Pie On The Cherry

Liliana’s adventures and interests in dance and art

“Real” and “Fake”

The Ontario College of Art and Design University (OCAD U) graduate exhibition I attended last weekend was so inspiring. I particularly enjoyed the sculpture and mixed media sections.  Below I share with you my impression of one work that inspired me in particular.

Clara Urech’s piece was small and not very impressing at first sight. Compared to the more visually attractive and bigger sculptures of a female nude, felt cubes and big tree branches marked with tinny writing it did not draw my attention immediately. I was about to walk pass it but thankfully I decided to stop and examine it after all.
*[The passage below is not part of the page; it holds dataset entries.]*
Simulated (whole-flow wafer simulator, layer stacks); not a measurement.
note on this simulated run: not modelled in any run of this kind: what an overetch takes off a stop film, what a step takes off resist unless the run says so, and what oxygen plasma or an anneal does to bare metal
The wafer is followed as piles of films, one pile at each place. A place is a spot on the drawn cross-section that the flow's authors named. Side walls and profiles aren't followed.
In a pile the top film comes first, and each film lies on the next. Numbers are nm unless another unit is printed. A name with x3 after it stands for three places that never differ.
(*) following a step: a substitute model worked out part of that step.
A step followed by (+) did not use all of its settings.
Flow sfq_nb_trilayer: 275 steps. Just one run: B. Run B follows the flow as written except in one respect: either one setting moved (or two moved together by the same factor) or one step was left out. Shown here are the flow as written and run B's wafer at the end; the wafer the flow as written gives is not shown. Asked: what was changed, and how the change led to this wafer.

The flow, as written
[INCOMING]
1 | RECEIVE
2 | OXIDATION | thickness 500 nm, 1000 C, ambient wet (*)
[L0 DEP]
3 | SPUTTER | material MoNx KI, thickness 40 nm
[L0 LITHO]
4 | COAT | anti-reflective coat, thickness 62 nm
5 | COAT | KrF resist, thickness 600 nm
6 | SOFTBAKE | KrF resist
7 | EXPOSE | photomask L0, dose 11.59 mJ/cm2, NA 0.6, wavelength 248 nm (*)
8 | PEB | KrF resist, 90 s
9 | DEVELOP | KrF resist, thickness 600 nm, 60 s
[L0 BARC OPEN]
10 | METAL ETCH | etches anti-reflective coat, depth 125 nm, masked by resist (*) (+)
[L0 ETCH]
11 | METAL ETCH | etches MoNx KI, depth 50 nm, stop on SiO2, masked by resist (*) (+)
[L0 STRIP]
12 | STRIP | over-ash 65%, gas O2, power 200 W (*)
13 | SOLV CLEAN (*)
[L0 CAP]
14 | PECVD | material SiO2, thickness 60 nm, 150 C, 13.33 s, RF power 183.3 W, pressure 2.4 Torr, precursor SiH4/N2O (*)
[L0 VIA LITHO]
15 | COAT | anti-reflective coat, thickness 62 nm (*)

The piece consisted of two empty jars with red lids. Each jar contained a trapped, inert, butterfly inside. The two jars seemed identical at first sight. At a closer look however I could distinguish that one of the jars was a “real” jar and the other one was a “fake” jar. The “real” jar was a true glass jar probably originally containing some jam or pasta sauce. Inside it was a “real”, dead butterfly. The “fake” jar was a very careful imitation of the “real” one. It was made out of plastic and the lid was made out of material. The butterfly was also made out of material.

The questions that arise from the examination of this work regard reality and representation and the boundary between the perceived notions of what is real and what is an imitation or fake. How much less real is the representation if at all? What is the difference between the nature morte and a dead animal? Why does it seem to me (us?) that a dead animal is in a way more alive (less dead) then an inert object?

Within the question of authenticity is the question of an object’s history. How much does the past of something contribute to how we perceive it at present? There is also the question of material.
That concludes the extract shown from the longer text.